Many researchers use FSK modulation for its reliability and simple receiver design. However, the main
disadvantage of FSK is the slower bit rate when compared to other modulation schemes. FSK is not ideal for
high data rate applications such as Autonomous underwater vehicle (AUV) control and audio or video
streaming.
Frequency shift keying was chosen to be implemented as a physical layer communication protocol
because although simple, it is a strong modulation scheme and requires a small bandwidth (to match the
characteristics of transducer and analog circuits used), and has been widely used in underwater
communication in the last two decades for its resistance to frequency spreading from underwater acoustic
channels (Benson et al., 2010). Mark frequency (binary 1) and space frequency (binary 0) used are 40 kHz
and 43 kHz. An example of FSK modulation is shown in figure 2.
2.4. FSK Modem
2.4.1. Block Diagram of the Modulator Designed
Modulator is a circuit that is responsible for translating bit streams into signals that can be transmitted
to physical media. For FSK modulation, digital data is transmitted through analog channels by shifting carrier
frequency to mark frequency or space frequency on each period depending on whether the digit is 1 or 0.

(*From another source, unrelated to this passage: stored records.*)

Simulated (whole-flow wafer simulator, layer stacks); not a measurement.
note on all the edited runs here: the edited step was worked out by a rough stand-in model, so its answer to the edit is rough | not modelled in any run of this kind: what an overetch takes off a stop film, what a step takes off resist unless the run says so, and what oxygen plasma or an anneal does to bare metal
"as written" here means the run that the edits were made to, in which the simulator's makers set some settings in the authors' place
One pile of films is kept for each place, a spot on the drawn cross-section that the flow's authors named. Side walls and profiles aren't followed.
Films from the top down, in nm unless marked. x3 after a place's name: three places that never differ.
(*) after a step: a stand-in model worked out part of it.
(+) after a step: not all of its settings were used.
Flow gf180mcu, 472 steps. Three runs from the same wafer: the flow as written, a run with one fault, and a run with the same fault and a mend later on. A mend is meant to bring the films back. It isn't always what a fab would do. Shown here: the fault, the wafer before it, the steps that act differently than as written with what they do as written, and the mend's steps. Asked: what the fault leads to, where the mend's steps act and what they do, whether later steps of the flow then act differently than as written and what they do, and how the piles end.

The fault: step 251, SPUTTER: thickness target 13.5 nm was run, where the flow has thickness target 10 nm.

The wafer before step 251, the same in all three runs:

Figure 2. An FSK modulation
Figure 3 shows the block diagram of the designed modulator. IC XR 2206 consists of four functional
blocks, a Voltage Controlled Oscillator (VCO), an Analog Multiplier and Shine Shaper, a gain buffer
amplifier, and one set of current switches. A VCO produces an output frequency proportional to the input
current set by a resistor connected from the timing terminals to ground. With two timing pins, two separate
output frequencies can be independently generated for FSK generation applications using the FSK input
control pins. This input controls the current switches that select one current through one of the resistor
timings and routes it to the VCO (Exar Corporation, 2008).
2.4.2. Block Diagram of Demodulator designed
Demodulator has the task to convert the received analog signal into a digital signal. In FSK modulation,
the task is to detect mark and space frequencies of the received signal and converts it back to digital 1 or 0.
The IC used to make the demodulator circuit is IC XR2211 which has a special function as an FSK
demodulator. Figure 4 below shows a block diagram from IC XR2211.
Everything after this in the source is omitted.